My memory are few at this point but I am told that it was during my early years - years when my mother was caught between dutiful motherhood and the longing for freedom during the turbulent sixties - that mother began to garden and develop a love for all things green that remained with her during the years that I knew her.

Part of her interest in learning about plants and roses in particular stemmed from the fact that my dad was a Farm Adviser. Everyone she knew was farming and cultivating plants for various purposes ranging from grapes for wineries to apricots to be dried in fruit sheds. Still, her interest extended further than simply growing plants to eat.

You see - her dream of college centered on a fascination with teaching and art that sprang up during her childhood. Flowers were meant to be drawn and the best way to learn to draw flowers was to grow them and experience that growth as they unfolded and shared their life with our human world of touch, sight, smell and sound. Soft petals perfectly formed with a compelling scent grown amidst buzzing bees. The point where these two worlds touched - plant and human - was the realm of art that my mother loved to explore.

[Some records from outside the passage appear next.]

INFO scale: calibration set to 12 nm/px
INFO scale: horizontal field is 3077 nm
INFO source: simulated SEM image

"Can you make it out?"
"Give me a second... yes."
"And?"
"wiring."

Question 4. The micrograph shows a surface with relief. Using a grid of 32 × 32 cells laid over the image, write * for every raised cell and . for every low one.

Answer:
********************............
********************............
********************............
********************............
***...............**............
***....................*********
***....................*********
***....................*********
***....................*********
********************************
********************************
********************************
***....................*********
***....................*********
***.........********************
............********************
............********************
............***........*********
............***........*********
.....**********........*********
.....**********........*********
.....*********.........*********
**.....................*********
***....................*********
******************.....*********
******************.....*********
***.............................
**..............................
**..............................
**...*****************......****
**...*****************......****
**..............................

In many ways, my mother was not a gentle person but rather one that grew up during the Great Depression with a father who wanted boys rather than girls and a mother who had to live with her own failure at not producing sons. Granddad was a carpenter and mother was expected to help him because she was the eldest of four daughters.

She told me that she learned about tools and the hard labor of sawing at an early age while her sisters got to play. The need for her to work kept her out of school and led to a struggle with stuttering due to her lack of practice with reading and language skills at home. Again, the harshness of these realities repeated in oft told tales while plucking weeds from the ground by her side drove her desire to go to school and become a teacher.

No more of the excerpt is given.